Current Research Program

There is global archaeological evidence that demonstrates the importance of past land-use practices in fostering biodiversity and ecological productivity in the present. As such, history suggests that human subsistence activity may be integral to sustainable ecosystem functioning. The ability to understand the connection between historic land-use and ecological change is invaluable for local communities, state governments, and international organizations, as the consequences of removing integral species from an ecosystem can be catastrophic. I have several ongoing projects that seek to examine how ancient human land-use practices impact ecosystem functioning over time, up to and including the modern day. These projects span Madagascar, the American Southeast, and islands in Polynesia. Part of this program is attempting to develop new approaches that merge the social, geoppatial and environmental sciences to examine the cumulative impacts of human land-use strategies on biodiversity and ecological productivity.

On Madagascar, where I am currently conducting fieldwork, the island's long history of environmental change, and its peoples' diverse livelihood strategies offer unique perspectives on how people lived in the face of climate instability over long periods of time. As such, it offers an ideal case study to investigate human-environmental interactions in hypervariable climatic conditions that can be applied to contemporary contexts.
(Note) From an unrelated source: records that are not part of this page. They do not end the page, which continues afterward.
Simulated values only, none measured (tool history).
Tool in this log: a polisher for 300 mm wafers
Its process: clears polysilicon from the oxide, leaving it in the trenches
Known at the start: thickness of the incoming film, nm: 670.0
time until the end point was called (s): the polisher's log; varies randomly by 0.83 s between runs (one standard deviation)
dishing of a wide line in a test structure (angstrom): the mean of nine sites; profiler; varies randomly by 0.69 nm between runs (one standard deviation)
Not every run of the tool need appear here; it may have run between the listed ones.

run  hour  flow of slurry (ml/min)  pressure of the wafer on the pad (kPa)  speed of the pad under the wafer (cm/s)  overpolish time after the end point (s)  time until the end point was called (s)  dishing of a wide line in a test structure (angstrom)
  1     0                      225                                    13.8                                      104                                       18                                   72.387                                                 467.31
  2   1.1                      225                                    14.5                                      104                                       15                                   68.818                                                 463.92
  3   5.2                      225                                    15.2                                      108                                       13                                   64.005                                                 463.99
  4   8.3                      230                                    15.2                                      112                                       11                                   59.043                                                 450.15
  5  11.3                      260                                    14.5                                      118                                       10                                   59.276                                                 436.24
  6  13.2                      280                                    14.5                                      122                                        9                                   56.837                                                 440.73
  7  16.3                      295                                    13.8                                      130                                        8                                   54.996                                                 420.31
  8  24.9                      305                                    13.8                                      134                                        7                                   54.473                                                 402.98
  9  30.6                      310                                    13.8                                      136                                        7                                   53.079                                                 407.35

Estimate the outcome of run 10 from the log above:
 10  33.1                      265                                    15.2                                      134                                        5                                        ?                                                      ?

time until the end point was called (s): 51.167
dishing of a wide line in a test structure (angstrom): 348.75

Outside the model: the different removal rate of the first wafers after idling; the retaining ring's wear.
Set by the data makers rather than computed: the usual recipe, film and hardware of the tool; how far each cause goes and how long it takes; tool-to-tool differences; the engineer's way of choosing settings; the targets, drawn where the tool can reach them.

My research largely relies upon the use of geophysical instruments (remote sensing) and statistical modeling to record and analyze information about the past in a systematic way. In addition to my methods-focused remote sensing work, I am also actively engaged with understanding how environmental conditions through time influence patterns we see in the archaeological record. As such, I am involved with an international collaboration of paleoclimatologists and archaeologists looking at different proxies for climatological changes (including the use of fossilized coral reefs, speleothems, and lake sediments) to produce high-spatial and temporal resolution information to assess with archaeological data.